How are stock-market benchmarks performing?
Futures for the Dow Jones Industrial Average YM00, +0.55% YMU20, +0.55% were up 186 points, or 0.7%, at 28,532, those for the S&P 500 ES00, +0.17% ESU20, +0.17% were up 6.50 points at 3,468, a rise of 0.2%, while Nasdaq-100 futures NQ00, -0.72% NQU20, -0.72% were off 99 points at 11,701.50, a decline of 0.8%, off its worst levels of the early session.
On Thursday, the Dow DJIA, -2.77% DJIA, -2.77% ended with a loss of 807.77 points, or 2.8%, at 28,292.73, after dropping more than 1,000 points at its session low. The S&P 500 SPX, -3.51% closed 125.78 points lower, down 3.5%, at 3,455.06. The Nasdaq Composite COMP, -4.96% tumbled 598.34 points, or 5%, to end at 11,458.10. The declines marked the biggest one-day drops for all three indexes since June.
The fall came a day after the S&P 500 claimed its 22nd record close of the year, while the tech-heavy Nasdaq Composite arrived at its 43rd such all-time high and the Dow topped the 29,000 level for the first time since February. Thursday’s fall snapped a four-day win streak for the Nasdaq and a 10-day run of gains for the S&P 500’s tech sector.
In One Chart:Tech stocks and the rest of the market are both very expensive — but for very different reasons
What’s driving the market?
Markets early Friday were attempting to process a better-than-expected jobs report against the backdrop of the worst single-day decline since June produced on Thursday.
Data from the Labor Department showed that the economy regained 1.4 million jobs in August and the unemployment rate fell to 8.4% from 10.2%. Economists polled by MarketWatch had predicted an increase of 1.2 million jobs.
Private-sector payrolls rose by a smaller 1 million. Hours worked rose 0.1 hour to 34.6 hours. The increase in hiring in July was reduced slightly to 1.73 million. Job gains in June were little changed at 4.79 million.

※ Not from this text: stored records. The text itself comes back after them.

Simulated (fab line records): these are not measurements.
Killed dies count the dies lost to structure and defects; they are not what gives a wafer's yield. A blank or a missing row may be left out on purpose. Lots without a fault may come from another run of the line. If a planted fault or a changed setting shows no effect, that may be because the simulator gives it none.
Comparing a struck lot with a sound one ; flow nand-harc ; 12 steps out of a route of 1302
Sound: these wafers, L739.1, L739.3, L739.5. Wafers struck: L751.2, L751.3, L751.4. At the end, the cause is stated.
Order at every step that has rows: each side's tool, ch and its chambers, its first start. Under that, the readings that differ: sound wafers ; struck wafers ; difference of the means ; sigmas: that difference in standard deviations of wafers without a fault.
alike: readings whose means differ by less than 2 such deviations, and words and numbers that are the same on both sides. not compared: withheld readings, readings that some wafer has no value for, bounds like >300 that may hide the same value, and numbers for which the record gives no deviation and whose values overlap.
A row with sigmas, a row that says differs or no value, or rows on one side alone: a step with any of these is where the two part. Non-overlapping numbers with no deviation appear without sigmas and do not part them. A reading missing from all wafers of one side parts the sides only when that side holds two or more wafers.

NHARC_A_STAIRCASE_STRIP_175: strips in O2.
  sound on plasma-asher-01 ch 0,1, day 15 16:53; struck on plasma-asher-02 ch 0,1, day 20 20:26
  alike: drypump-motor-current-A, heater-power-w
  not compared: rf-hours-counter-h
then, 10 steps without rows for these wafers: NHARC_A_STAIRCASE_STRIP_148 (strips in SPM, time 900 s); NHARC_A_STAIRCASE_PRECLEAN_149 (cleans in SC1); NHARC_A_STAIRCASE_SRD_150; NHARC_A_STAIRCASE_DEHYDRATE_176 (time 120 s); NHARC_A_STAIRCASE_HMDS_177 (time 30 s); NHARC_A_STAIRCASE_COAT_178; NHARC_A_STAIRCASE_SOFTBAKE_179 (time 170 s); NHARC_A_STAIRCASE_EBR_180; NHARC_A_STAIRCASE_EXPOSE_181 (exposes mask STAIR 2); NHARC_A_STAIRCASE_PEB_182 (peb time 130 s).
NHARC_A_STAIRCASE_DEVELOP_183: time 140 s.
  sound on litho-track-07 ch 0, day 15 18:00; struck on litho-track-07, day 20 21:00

Some investment bulls believe that Thursday’s downturn wasn’t indicative of a broader unraveling of the overall upbeat momentum for equities.
Peter Cardillo, chief market economist at Spartan Capital Securities, said “we don’t think yesterdays plunge will turn into meaningful correction.”
“In other words, yesterdays decline is likely to be short lived as rotation maybe unfolding,” he said.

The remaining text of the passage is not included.